Have an IKEA "snake LED" lamp (JANSJÖ LED USB lamp - black) of the first model they sold. This is a much better product then the current version with the same product name. It has been on 24/7 for the last 9 years and are still about the same strength as when it was new. This first model have outlasted several of the newer version. The newer models have a little stronger light, but you can not expect them to last more then 3-4 years then the power module dies.
I've been impressed with some 9W LEDs that have been on 24/7 for about 4 years now. I used a mix of warm white and cool white - the cool ones were expensive Philips bulbs, and one by one they are dying out now (30k ish hours). The warm white bulbs are dollar store trash - not a single one has burned out yet! I'm interested in comparing them to a never used bulb though to see how the brightness has changed...

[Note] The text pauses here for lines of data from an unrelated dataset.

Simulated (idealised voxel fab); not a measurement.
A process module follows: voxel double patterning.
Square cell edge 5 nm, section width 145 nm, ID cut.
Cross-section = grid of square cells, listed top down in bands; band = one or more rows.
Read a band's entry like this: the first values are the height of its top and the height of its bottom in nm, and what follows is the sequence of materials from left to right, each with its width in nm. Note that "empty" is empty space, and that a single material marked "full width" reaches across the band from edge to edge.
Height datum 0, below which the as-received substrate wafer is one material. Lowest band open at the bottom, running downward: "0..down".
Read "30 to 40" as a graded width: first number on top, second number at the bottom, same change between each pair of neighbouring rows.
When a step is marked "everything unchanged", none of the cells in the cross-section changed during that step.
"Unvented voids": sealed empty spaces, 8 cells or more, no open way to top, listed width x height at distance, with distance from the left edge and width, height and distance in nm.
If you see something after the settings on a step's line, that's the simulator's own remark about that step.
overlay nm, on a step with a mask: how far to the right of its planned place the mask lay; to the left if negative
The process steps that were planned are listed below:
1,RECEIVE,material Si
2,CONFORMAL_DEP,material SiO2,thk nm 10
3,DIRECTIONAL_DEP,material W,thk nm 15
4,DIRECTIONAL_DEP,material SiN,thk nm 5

Philips are a large, long established company. They have long ago perfected their business model/products to get the most cash out of the punters. To sell the mugs another newer model/spare part you have to know the optimal balance point for product service life. 😜😁
@@ryanroberts1104 🤔 You might check their Insurance arm actuarial tables. They might be able to tell you exactly when you are going to die with equal accuracy! 😜 😱
I've got one of those colour changing Oggz LED eggs and I've had it running 24/7 since about 2006. The internal battery doesn't hold much charge and the green colour works sometimes and flashes/flickers most other times but other than that it still works on external power. Can't find a replacement battery and can't get into it as the capsule is glued together.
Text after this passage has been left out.